How did this happen? First, someone had to transliterate meat ball into Arabic, with meat becoming "ميت" and ball becoming "بول". Then another person, unaware that this was a transliteration and not a translation, must have run "ميت بول" through Google Translate (or another online translator) to arrive at "Paul is dead."
The mistranslation is facilitated by a couple of aspects of Arabic orthography. First, Arabic text usually dispenses with the diacritics for short vowels known as ḥarakāt, leaving only long vowels represented. So "ميت" is a fine transliteration for English meat /mi:t/, but it could also represent the Arabic word mayyit 'dead' (derived from the verb māta مات 'die'). Second, since Arabic traditionally lacks the /p/ phoneme, loanwords with /p/ tend to be written with the letter for /b/, namely ب. Thus, "بول" could be a transliteration for either ball or Paul.

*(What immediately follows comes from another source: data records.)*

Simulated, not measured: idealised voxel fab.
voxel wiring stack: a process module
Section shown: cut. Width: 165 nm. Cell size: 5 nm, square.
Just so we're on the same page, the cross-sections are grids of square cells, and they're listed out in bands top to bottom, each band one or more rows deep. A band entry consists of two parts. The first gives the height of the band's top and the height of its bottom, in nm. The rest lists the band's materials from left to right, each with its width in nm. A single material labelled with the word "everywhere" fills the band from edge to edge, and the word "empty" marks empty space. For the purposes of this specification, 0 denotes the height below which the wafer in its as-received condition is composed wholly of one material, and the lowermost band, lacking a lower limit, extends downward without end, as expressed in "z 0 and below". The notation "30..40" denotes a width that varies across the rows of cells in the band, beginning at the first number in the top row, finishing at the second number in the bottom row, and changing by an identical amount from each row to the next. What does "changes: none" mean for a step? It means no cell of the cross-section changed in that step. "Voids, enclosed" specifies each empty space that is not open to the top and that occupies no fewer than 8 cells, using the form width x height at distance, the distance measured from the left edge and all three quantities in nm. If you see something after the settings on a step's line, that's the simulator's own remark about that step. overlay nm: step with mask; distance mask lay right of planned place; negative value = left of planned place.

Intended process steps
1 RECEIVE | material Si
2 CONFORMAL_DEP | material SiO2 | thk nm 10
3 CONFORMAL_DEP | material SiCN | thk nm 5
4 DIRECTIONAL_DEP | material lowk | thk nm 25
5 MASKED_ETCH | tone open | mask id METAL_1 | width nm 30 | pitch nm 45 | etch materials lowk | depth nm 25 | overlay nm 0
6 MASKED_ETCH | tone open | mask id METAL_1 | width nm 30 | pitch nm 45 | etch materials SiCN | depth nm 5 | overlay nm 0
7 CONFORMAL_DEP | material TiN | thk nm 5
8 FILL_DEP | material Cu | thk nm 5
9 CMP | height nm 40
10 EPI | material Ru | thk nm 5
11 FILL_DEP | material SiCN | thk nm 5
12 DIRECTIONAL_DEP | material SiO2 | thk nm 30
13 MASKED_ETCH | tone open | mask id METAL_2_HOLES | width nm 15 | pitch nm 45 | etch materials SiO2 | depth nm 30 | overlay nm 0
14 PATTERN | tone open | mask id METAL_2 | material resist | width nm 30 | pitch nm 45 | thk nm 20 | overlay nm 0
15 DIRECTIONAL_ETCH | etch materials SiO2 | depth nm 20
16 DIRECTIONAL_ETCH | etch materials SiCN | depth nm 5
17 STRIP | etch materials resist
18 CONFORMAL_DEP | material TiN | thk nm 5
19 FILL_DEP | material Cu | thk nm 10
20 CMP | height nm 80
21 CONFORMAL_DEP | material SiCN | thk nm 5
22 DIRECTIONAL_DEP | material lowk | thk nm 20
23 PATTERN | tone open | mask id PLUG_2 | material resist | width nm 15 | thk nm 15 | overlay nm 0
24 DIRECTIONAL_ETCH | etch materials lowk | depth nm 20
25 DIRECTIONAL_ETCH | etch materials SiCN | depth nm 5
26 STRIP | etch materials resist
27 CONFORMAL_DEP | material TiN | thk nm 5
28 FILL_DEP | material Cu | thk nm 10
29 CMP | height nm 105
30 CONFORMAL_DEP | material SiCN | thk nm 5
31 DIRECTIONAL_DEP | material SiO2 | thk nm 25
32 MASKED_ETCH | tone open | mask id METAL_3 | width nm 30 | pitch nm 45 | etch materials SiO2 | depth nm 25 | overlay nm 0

Google Translate can be ill-equipped to recognize such distinctions between translation and transliteration. And I suspect that Google's statistical approach to automatic translation is being misled by the frequency of the phrase "Paul is dead" in texts involving the persistent urban legend that Paul McCartney actually died in 1966. But who knows? Maybe the buffet sign is just a sly cross-linguistic wink from an Iraqi Beatles fan.
(Hat tip, Tal Linzen.)
Orin Hargraves said,
May 27, 2014 @ 11:36 am
Whether known to the perp or not, another fascinating sidenote is that بول (/boul/) is the Arabic word for urine.
[(bgz) Right — one of the Facebook commenters suggested the alternative translation, "urine of (a) corpse".]
Meesher said,
May 27, 2014 @ 12:07 pm
I got laughed at in my introductory Arabic class for saying my brother's name was 'Piss' – the name Paul is typically written as Latin-derived بولس (Bulus/Paulus) partly to avoid this.
This would suggest the person who produced this is unfamiliar with both English and Arabic. Or maybe Iraqi Arabic uses a different word for urine from the Standard/Egyptian/Levantine dialects?
Adam said,
May 27, 2014 @ 2:14 pm
Google Translate is particularly bad with Arabic; it often ignores perfectly Arabic words in favor of insisting that they approximately transliterate an English proper noun.
@Meesher: A native speaker probably wouldn't have a problem deducing whether بول meant 'Paul' or 'urine' (or the impv. būl or bawwal 'urinate!') in context.
@Orin/bgz: Technically, 'urine of a corpse' isn't a possible translation for ميت بول, the words would have to be the other way around.
Neil Dolinger said,
May 27, 2014 @ 2:17 pm
Thanks for the actual translation. I had thought it was really "I am the walrus".
Rubrick said,
May 27, 2014 @ 4:42 pm
Interestingly, this translation is only visible to those annoying people who go through the buffet line backwards.
Eric said,
May 27, 2014 @ 4:45 pm
@Neil,
Walrus is non-halal, so I think it must be "I am the eggman".
J. W. Brewer said,
May 27, 2014 @ 6:08 pm
Eric may or may not have been joking but I was curious enough to see what turned up when you google "is walrus halal" and apparently this is an issue on which different schools of Muslim jurisprudence have traditionally held different views. So now I am better informed than when I woke up this morning.
Nathan said,
May 27, 2014 @ 6:25 pm
Whether or not walrus is halal, an eggman is not.
Neil Dolinger said,
May 27, 2014 @ 6:35 pm
Requisite Wikilinks for those wondering what some of us are talking about:
http://en.wikipedia.org/wiki/Paul_is_dead
http://en.wikipedia.org/wiki/I_Am_the_Walrus
And to get even more meta,
http://en.wikipedia.org/wiki/Glass_Onion
Alex said,
May 27, 2014 @ 7:00 pm
I came here right after looking at Krugman's blog, so I thought….
richardelguru said,
May 28, 2014 @ 7:38 am
Neil, Eric and Nathan:
and it's the wrong record anyway!
Paul Wilkins said,
May 30, 2014 @ 1:40 pm
I've been called a meatbag before. But I'd prefer to not end up on the buffet table.